Final project for the "Software Engineer" internship in the Data Group at Itransition.
This project demonstrates a complete data engineering workflow using Microsoft Fabric, integrating mobility, environmental, and economic data to analyze urban patterns in New York City.
Goal: Build a unified analytics platform that combines:
- NYC Taxi Trip Data - Urban mobility patterns across 265 zones
- Air Quality Data (OpenAQ) - PM2.5 pollution measurements from NYC monitoring stations
- Economic Data - US GDP and USD/EUR exchange rates
Key Questions:
- How does taxi traffic relate to air pollution levels?
- What are peak travel times and revenue trends by borough and zone?
- How do economic indicators correlate with urban mobility?
Lakehouse
├── Bronze Layer (Raw Data)
│ ├── nyc_taxi/ # Monthly parquet files (2019-2024)

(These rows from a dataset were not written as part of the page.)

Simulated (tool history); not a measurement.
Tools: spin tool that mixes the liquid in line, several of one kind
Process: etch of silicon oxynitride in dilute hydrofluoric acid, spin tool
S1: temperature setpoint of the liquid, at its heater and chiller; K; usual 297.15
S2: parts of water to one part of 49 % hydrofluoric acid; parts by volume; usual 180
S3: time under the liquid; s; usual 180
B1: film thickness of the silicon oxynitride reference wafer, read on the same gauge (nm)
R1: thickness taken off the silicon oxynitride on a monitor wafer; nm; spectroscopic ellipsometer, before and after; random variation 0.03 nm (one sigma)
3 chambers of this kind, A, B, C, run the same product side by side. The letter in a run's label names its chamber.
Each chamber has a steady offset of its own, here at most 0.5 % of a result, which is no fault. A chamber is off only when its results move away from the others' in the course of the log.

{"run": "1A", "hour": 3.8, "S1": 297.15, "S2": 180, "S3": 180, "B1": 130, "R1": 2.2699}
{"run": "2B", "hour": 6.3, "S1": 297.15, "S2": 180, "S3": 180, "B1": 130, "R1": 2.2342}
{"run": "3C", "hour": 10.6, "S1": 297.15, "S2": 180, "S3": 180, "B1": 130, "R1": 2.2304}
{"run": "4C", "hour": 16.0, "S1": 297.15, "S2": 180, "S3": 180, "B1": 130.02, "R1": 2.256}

│ ├── openaq/ # Air quality locations
│ ├── ecb_fx/ # Daily USD/EUR exchange rates
│ └── worldbank_gdp/ # Annual GDP data
│
├── Silver Layer (Cleaned Data)
│ ├── silver_nyc_taxi # Standardized taxi trips with date columns
│ ├── silver_openaq # Air quality locations
│ ├── silver_ecb_fx_rates # Clean FX rates with date dimensions
│ └── silver_gdp # GDP with year-over-year growth
│
└── Gold Layer (Star Schema Warehouse)
├── DimDate # 2,192 days (2019-2024)
├── DimZone # 265 NYC taxi zones
├── DimFX # 1,538 trading days
├── DimGDP # 6 years of US GDP
├── FactTaxiDaily # 14.8M daily zone-level aggregates
└── FactAirQualityDaily # 2,192 daily air quality measurements
Calendar dimension covering 2019-2024 with full date attributes.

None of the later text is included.